Douglas Somerset
Puritan Board Freshman
I would be inclined to look for a spiritual explanation in place of Hong's linguistic one. He considers this possibility rather perfunctorily on p. 483 but then dismisses it, asserting that his theory is the "only" possible one. He is really considering the seven instances in David's prayer. Scripture was given to be profitable, and Divine names were not used without reason. Perhaps meditation on the prayer in its two forms would furnish a better answer.Jeremiah 10:10 is an interesting example. Hong probably doesn't reference it because on the standard reading it isn't an exemplar of the pairing "the LORD God". Grammatically, it certainly could be, as you suggest, though it could equally well not be. There is a similar phrase in 1 Kings 17:24, where the woman says to Elijah either "The word of the Lord in your mouth is truth" - in this case, most English translation opt for that choice, supporting your argument in Jer 10:10 - or "The word of the Lord is truly in your mouth". Both translations are possible, as they are in Jer 10:10. I'm not sure that John 14:6 helps as much as you think. If it is alluding to this verse (which it may well be), John 14:6 takes "living" from the second part and translates the adjective into a noun, "life". So it could equally easily be taking the adverb "truly" and turning it into the noun "truth". But I'm sympathetic to your reading, which is certainly how the Massoretes read it, as the earliest interpreters of the text.
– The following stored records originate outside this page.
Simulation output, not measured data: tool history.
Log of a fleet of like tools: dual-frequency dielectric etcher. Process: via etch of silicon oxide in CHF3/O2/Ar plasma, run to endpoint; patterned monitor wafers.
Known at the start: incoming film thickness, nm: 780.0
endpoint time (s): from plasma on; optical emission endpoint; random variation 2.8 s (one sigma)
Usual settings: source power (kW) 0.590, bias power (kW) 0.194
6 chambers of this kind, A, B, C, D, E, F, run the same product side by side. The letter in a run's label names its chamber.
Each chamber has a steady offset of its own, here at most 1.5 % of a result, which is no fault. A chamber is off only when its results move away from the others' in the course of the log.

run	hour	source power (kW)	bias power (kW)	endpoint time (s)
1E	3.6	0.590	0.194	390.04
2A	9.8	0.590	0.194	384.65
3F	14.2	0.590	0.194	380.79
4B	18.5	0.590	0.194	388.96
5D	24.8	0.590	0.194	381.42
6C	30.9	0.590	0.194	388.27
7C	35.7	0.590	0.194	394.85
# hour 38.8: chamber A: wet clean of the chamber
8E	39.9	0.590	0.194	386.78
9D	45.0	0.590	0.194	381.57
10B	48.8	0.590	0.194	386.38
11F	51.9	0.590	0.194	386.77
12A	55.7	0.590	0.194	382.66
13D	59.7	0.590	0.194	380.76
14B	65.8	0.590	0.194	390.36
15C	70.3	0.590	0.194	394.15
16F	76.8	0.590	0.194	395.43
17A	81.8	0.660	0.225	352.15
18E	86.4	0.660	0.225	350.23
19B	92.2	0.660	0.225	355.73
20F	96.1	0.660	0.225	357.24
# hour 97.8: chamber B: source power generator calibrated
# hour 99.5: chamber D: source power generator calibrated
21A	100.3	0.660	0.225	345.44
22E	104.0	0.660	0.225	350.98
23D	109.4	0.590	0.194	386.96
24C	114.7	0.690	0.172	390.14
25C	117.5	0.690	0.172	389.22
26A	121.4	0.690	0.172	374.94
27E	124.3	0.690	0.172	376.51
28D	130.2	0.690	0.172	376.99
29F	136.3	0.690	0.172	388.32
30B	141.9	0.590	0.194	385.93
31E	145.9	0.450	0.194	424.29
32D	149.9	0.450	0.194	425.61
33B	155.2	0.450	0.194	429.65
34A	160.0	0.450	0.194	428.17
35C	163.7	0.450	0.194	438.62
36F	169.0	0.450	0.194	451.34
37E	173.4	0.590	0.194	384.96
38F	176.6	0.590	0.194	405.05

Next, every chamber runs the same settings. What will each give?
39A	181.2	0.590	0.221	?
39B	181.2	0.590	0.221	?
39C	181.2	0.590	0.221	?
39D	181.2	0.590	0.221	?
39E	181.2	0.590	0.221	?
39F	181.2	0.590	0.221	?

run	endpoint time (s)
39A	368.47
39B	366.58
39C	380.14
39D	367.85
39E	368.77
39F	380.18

I thought the central part of Hong's paper was the observation that the Chronicler never reproduces the form Adonai Yahweh from Samuel-Kings in any of its nine occurrences. The simplest explanation for changing that title on every occasion is that the Lord was already being read as Adonai, which makes it an odd combination. Instead, the Chronicler shows the same kind of variety that we find in the LXX, which suggests that it had not yet reached the settled convention of reading "Adonai Elohim" which we find from Aleppo onwards. Not a conclusive argument, to be sure, but an intriguing observation.